Hi, I have been and am still currently experiencing persistent issues with certain sub-aspects of the Updated Dynamic Lighting system (namely vision/lamp directionality) being lost, 'lost', and/or rendered inaccessible
until the upper governing switch is toggled off
then on again,
and the subsystem is subsequently re-enabled.
With a large number of hooded signal lamps or other directional sources on a map, this glitch can become rather tedious. Having to select each token upon entering a map and flip multiple switches in the settings so they can once again have the capability to be narrowed into a cone can take quite a while.

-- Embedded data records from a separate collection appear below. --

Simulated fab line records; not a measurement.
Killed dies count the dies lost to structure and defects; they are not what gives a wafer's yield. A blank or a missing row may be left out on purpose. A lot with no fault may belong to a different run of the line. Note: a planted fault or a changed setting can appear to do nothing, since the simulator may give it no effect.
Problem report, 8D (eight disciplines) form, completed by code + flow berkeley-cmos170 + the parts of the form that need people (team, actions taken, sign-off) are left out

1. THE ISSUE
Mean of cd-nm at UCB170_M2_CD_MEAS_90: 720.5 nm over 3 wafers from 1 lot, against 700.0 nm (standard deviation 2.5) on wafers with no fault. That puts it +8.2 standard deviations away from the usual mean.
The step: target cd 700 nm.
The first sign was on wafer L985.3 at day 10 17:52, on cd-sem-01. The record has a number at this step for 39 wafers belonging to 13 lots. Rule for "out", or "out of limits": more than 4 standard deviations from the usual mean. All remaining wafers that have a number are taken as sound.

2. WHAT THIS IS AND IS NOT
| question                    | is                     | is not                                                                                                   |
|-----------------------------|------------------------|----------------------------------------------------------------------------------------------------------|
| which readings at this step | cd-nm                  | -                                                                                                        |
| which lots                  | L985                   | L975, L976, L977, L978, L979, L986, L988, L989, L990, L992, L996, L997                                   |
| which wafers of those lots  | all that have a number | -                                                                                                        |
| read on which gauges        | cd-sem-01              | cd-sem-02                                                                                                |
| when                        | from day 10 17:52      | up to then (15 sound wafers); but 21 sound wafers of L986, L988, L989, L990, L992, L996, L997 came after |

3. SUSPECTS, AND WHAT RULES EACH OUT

It's not fun for players or the DM when large swaths of secret map get revealed by broken (circular) lights, either. If Explorer Mode is on, this sometimes necessitates a full explorable-darkness resets between sessions on a single map to fix all the areas mistakenly illuminated, eliminating apparent progress for the sake of future game surprise integrity. This is a major time sink and I do not look forward to delaying games to relight my fully-mastered areas which should need no further changes outside of play.
This is a severe, gamebreaking, irregularly-repeating issue with a long, repetitive workaround and it is not always the same toggle causing the problems. Sometimes token vision becomes 360° regardless of prior setting until the above reset is performed, and this is suboptimal in survival-horror or low-light campaigns where FOV and line-of-lamp are important.
Hoping some fix is forthcoming,
An old hand DM with anxiety about their upcoming maps
Additional note: pressing 'save' after entering the token lighting tab (if the directionality submenu is missing) without performing the reset to reengage the menu appears to drop the light-directionality settings for that token on the map until the above reset is performed. Sometimes.
Further note: changing values in the UDL page without resetting the expandable menus while they are missing appears to cause the aforementioned settings drop on the map.